Clever Art


Art in the Clever Cup

The Clever Cup Coffee shop is locally owned unique cafe and store featuring the area’s best locally roasted coffee and some of our area’s up and coming jewelers and artists.

Clever Artists

Local artists with work displayed in our shop

Tracy Jones-De Chevron Villette

My work is based on fragile, delicate and ethereal structures that are found within the natural environment. My sources of inspiration are eclectic in their qualities.

Through working with organic materials using a range of processes and techniques, I aim to explore forms and objects that are worn on the body.

Naomi Dawson

Ever since I remember I have loved being creative and especially drawing in particular. I started when I was little, when I’d sit in front of the TV with a big pack of felt tip pens and block of A4 paper.

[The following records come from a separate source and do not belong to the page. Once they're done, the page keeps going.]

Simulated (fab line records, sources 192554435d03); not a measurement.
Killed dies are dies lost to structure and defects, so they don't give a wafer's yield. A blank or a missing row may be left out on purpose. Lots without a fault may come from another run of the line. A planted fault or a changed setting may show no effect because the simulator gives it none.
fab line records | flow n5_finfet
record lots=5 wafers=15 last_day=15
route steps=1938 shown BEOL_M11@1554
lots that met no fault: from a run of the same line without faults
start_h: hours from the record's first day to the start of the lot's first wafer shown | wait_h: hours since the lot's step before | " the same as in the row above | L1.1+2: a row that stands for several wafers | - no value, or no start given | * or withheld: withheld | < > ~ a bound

Nowadays I still draw by hand in pencil and then ink. Once I’m happy with the drawing, I scan and colour on them on the computer. I love mixing traditional illustration design with modern technology.

I get my inspiration from the holidays I’ve been on to Sweden. It was such a beautiful place, with the most colourful buildings and houses. As well as good old English household items like Marmite and Heinz baked beans. I also have a real interest in graphic novels and the comic strip format. I find there is something really captivating about the square picture layout which reveal stories.

I create a range of personalized illustrations too. I call these personalized drawings “no-me Adventure” Illustrations and they are little comic strip illustrations about people, and the adventures they have been on. To create these, I require photos supplied of the person or people being illustrated and use them to help create the scenes in the Adventure. They make the most perfect personalized present for those “big” birthdays, anniversaries, wedding gifts and bridesmaid presents in particular.

Tatty Devine

Tatty Devine is an independent British company designing and making original, playful jewelry by hand in their UK studios. Their standout designs are all about expressing yourself in a fun and distinctive way.

Harriet Vine and Rosie Wolfenden founded Tatty Devine in 1999 and continue to run the company from a studio in London’s East End, where it all started. The brand makes jewelry that blurs the boundaries between art, fashion and culture. New designs are both highly coveted and collected by a loyal fan base from all over the world and discovered by new customers everyday.

Amanda Coleman

I grew up with creativity all around – as a child I lived in a craft centre in a tiny little place called Staunton Harold in Leicestershire. It was a beautiful place and an inspiring place to live.

I chose to study 3D design at the Surrey Institute of Art and Design in Farnham. After graduating I opted for a further one year’s residency at the Bishopsland Workshops in Reading and then was fortunate to gain a place at the prestigious Royal College of Art in London to undertake a Masters in Goldsmithing, Silversmithing, Metalwork and Jewellery.

I graduated from the Royal College of Art in 1998 and promptly set up a workshop in Clerkenwell, London with the help from the Crafts Council and the Prince’s Youth Business Trust. Since then I have been making and developing my designs into jewellery collections that aim to satisfy my thirst for experimentation and new concepts in jewellery construction techniques in a style all of my own.

I now live in the beautiful Cathedral City of Lincoln with my husband. I have found that becoming a mother has helped me to get a fresh perspective on my designing. Seeing the world through the eyes of my children has ignited an interest in fairytales, mystery and magic and developed a fascination of bugs and flowers that might have previously gone unnoticed, all of which have found their way into my designs over the recent years.

Nathan Wilson

Where math, physics, and sculpture come together, you will find me! Throughout my undergraduate education at New College of FL, I tripped over and then enthusiastically explored the interdisciplinary potential of the Arts and Sciences. While I began by developing my understanding of our physical world through coursework in physics and mathematics I became very excited when I took my first sculpture class. Applying geometric principles to sculpture reinforced my understanding of the processes and mechanics behind scientific systems.

Before long I was studying and experimenting with the boundaries of something called “Math/Art”. My investigations started with classical philosophies of shape, studying the polyhedral solids of Ancient Greece and geometric tiling’s at the foundation of the Islamic faith.

My sculptures reflect my appreciation for precision and symmetry, elements that have always enabled advances in technology, philosophy, architecture and the arts. Many of my sculptures are welded pieces referential to an area of solid-state physics called crystallography.